3. Myopic Loss Aversion
Because people hate losing more than they love winning, clients may become overly conservative in their investment decisions and lose purchasing power to inflation. Wanting to avoid loss is understandable, but it should not be the primary objective of an investment strategy. Advisors can provide a voice of reason when fear and emotion drive their clients to make irrational decisions. It’s always important to listen to clients’ concerns about risk, but it is equally critical to keep them focused on their long-term goals, which should include opportunities for growth as well as principal conservation.
4. Mental Accounting
Money does not come with labels; people put labels on their money, assigning different purposes for funds from various sources. Mental accounting can be a detriment when it influences the way people spend, save and invest money. Advisors can help their clients use mental accounting to their advantage by turning this common tendency into a budgeting technique. Mental budgeting can help clients determine different needs and objectives for various pools of money. This strategy helps clients recognize that their total wealth plan is composed of different segments, each of which carries its own investment strategy, risk tolerance and time horizon.

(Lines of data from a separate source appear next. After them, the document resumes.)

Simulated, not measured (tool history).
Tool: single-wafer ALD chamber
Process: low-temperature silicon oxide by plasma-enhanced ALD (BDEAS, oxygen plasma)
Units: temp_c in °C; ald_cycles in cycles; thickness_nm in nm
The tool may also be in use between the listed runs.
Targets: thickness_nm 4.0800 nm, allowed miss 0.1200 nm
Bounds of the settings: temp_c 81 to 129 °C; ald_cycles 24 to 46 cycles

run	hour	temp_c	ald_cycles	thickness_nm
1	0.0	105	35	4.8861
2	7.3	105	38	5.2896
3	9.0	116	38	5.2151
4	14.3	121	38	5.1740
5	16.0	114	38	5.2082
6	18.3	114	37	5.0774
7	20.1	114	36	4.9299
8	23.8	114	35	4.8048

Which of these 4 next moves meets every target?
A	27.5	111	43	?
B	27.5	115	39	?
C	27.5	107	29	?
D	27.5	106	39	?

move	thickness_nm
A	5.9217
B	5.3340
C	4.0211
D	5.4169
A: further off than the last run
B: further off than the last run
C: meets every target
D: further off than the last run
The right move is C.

Credit cards and other cash proxies create layers of separation between consumers and their money. Layering can cause clients to overspend without awareness and accumulate debt that acts as a parasite on retirement savings and investments. If clients are skeptical about how the format of money can affect their spending habits, advisors may want to consider challenging them to use only cash for one week. Most clients will be astonished by how much they spend when they are not distanced from their funds by electronic statements and layered forms of payment. They will probably return to their credit and debit cards for the sake of convenience, but the exercise may encourage clients to curb discretionary expenses.
In behavioral finance, herding is all about chasing trends. Following the crowd can result in buying high because everyone else is buying the same thing, and selling low because everyone else is selling the same thing. For advisors, helping clients break out of the herd mentality is as simple as following the fundamental steps of financial planning. First, help clients understand their objectives and risk tolerance. Next, establish an asset allocation strategy that is designed to help reduce the impact of market and economic volatility. Finally, develop a comprehensive financial plan that includes carefully-defined long-term goals, and review the plan with clients periodically as their financial situation changes over time.
7. House Money Effect
Clients tend to be more careless with money that was earned by something other than the sweat of their brow, such as windfalls or inheritances. One consequence is depending on home appreciation and home equity to fund retirement. During the housing boom, countless homeowners fell victim to the wealth effect. As the value of their homes skyrocketed, they believed they were wealthier than they actually were and felt empowered to spend accordingly. To address this behavior, advisors need to help their clients break out of the mindset that a house is an investment. When they start viewing their home as a shelter and not a nest egg, clients will be more open to considering other options, such as renting in retirement.
8. Attachment Bias
Clients may refuse to let go of an underperforming security because they inherited it from a family member and it holds sentimental value. This attachment bias can cause investors to be hyper-risk adverse and limit the growth potential of their assets. For subsequent generations inheriting family money, the attachment bias constricts the fluid movement of capital toward more constructive and appropriate investment portfolios. For example, a client may insist on keeping an inheritance in a savings account that does not match her overall investment strategy because she is sentimentally attached to the money and wants to keep it safe. Advisors can help clients break these potentially damaging attachments by encouraging them to allocate their inherited funds to portfolios or vehicles that have the potential for a higher rate of return. Moving the money gradually, in small increments, may make it easier for clients to manage their emotions.
9. Number Numbness
Being overwhelmed by numbers that are so large they are nearly incomprehensible. Number numbness can lead to a state of paralysis that makes the prospect of planning for retirement too complex to face. Advisors can ease their clients’ anxiety by helping them develop an income strategy. The process puts the seemingly unattainable retirement nest egg sum in perspective by breaking it down into categories clients can relate to. It’s also important to remind clients that every large amount starts as a small amount – the key to making money grow is time and discipline. It may seem overly simplistic, but for clients who are intimidated by the numbers involved in accumulating enough money for retirement, it can be a comforting concept.